Cybersecurity researchers have uncovered a powerful new phishing toolkit named Starkiller that leverages adversary in the middle technology to bypass multi factor authentication protections.
The phishing suite is being promoted by a cybercrime group calling itself Jinkusu. It is marketed as a phishing as a service platform that provides subscribers with a centralized dashboard to launch credential harvesting campaigns against major brands.
Live Proxying of Legitimate Login Pages
Unlike traditional phishing kits that rely on cloned HTML templates, Starkiller operates by launching a headless Chrome browser instance inside a Docker container. The tool loads the genuine website of the targeted brand and functions as a reverse proxy between the victim and the authentic login portal.
Because it relays live content from the legitimate site, the phishing page always mirrors the real one. This eliminates the need for attackers to manually update templates when websites change their design or security prompts.
Security researchers Callie Baron and Piotr Wojtyla explained that every keystroke, login submission, and session token entered by the victim is routed through attacker controlled infrastructure before reaching the real site. This setup enables real time capture of authentication data.
MFA Bypass Through Adversary in the Middle
Starkiller effectively acts as an adversary in the middle proxy. It forwards user credentials to the legitimate platform and returns the site’s responses to the victim without raising suspicion.
Since authentication tokens pass through the attacker’s system, multi factor authentication protections can be bypassed. Even one time passcodes and session cookies can be intercepted, allowing threat actors to hijack active sessions and perform account takeover attacks.

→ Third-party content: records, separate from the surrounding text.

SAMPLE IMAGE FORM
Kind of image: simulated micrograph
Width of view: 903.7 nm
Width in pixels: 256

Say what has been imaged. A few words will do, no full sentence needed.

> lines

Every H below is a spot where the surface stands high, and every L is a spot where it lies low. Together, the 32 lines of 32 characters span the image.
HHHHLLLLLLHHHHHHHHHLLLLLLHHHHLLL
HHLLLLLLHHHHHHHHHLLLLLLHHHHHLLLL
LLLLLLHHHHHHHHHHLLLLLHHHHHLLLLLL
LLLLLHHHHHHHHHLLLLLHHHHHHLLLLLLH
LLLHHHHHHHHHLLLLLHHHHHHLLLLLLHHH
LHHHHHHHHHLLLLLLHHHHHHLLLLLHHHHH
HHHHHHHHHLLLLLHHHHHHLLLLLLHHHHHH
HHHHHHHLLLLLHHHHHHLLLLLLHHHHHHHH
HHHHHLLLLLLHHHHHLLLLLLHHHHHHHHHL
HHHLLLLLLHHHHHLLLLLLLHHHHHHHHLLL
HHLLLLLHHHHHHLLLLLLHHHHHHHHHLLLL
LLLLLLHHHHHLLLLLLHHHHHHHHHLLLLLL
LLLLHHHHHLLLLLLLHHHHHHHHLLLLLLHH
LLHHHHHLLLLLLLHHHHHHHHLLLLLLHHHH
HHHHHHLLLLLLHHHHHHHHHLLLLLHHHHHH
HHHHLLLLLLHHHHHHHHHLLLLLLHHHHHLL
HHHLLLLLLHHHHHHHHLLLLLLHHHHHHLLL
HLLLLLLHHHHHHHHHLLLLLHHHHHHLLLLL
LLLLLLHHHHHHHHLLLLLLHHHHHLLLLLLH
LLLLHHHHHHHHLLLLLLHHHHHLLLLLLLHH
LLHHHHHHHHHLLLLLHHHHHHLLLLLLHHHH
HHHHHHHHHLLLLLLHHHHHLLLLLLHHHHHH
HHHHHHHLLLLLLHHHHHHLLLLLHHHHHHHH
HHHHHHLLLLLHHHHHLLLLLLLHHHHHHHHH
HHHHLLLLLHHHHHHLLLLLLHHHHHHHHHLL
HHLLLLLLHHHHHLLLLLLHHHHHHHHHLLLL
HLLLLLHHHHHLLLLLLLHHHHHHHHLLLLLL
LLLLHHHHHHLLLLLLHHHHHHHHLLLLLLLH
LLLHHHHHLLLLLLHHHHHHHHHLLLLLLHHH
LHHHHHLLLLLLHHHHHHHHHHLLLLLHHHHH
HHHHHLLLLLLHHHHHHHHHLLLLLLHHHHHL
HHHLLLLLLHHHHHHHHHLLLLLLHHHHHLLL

The platform also integrates URL shortening services such as TinyURL to obscure phishing links. Users of the kit can select brand names to impersonate, input real URLs, and customize lure related keywords such as login, verify, security, or account.
By consolidating infrastructure setup, phishing deployment, and session monitoring into a single interface, Starkiller significantly lowers the technical barrier required to execute advanced phishing campaigns.
1Phish Kit Evolves with Advanced Capabilities
The emergence of Starkiller comes alongside updates to another phishing toolkit known as 1Phish. Researchers at Datadog revealed that 1Phish evolved from a simple credential harvesting page in September 2025 into a sophisticated multi stage phishing kit targeting 1Password users.
The upgraded version incorporates fingerprinting mechanisms to validate victims before launching attacks, along with support for capturing one time passcodes and account recovery codes. It also includes browser fingerprinting logic to filter automated bots and security scanners.
Security experts noted that these iterative improvements demonstrate deliberate refinement aimed at increasing success rates and evading detection.
OAuth Device Code Phishing Targets Microsoft 365
Researchers have also documented a separate phishing campaign targeting North American businesses by abusing the OAuth 2.0 device authorization grant flow to bypass MFA and compromise Microsoft 365 accounts.
In this technique, attackers register their own OAuth application and generate a unique device code. Victims receive phishing emails instructing them to visit microsoft.com/devicelogin and enter the provided code.
By doing so, victims unknowingly authorize the attacker’s application. This results in the issuance of a valid OAuth access token to the malicious app, granting persistent access to corporate email and data without directly stealing credentials.
Financial Institutions Targeted in Multi Stage Campaign
Phishing actors have also focused on U.S. based banks and credit unions in a separate campaign conducted in two waves, beginning in June 2025 and intensifying in November 2025.
Attackers registered deceptive .co.com domains that closely resembled legitimate financial institution websites. When accessed through phishing emails, these domains loaded fake Cloudflare CAPTCHA pages designed to appear credible.
The CAPTCHA pages were intentionally non functional and introduced a delay before redirecting victims through a Base64 encoded script to credential harvesting portals.
To evade automated security scanners, direct visits to these domains triggered redirection to malformed URLs, such as www.www variants, effectively blocking automated analysis.
Researchers observed that the attackers deployed layered evasion tactics including referrer validation, cookie based access restrictions, deliberate delays, and code obfuscation. These measures created a more resilient phishing infrastructure capable of bypassing both automated detection systems and manual investigation.
Phishing as a Service Becomes More Advanced
The rise of Starkiller and similar kits signals a shift toward phishing as a service ecosystems. These turnkey platforms package sophisticated attack techniques into accessible tools, allowing even low skill cybercriminals to execute complex multi factor authentication bypass operations at scale.
Security professionals warn that organizations must strengthen email filtering, enforce phishing resistant authentication methods, monitor OAuth application registrations, and implement continuous session monitoring to defend against this evolving threat landscape.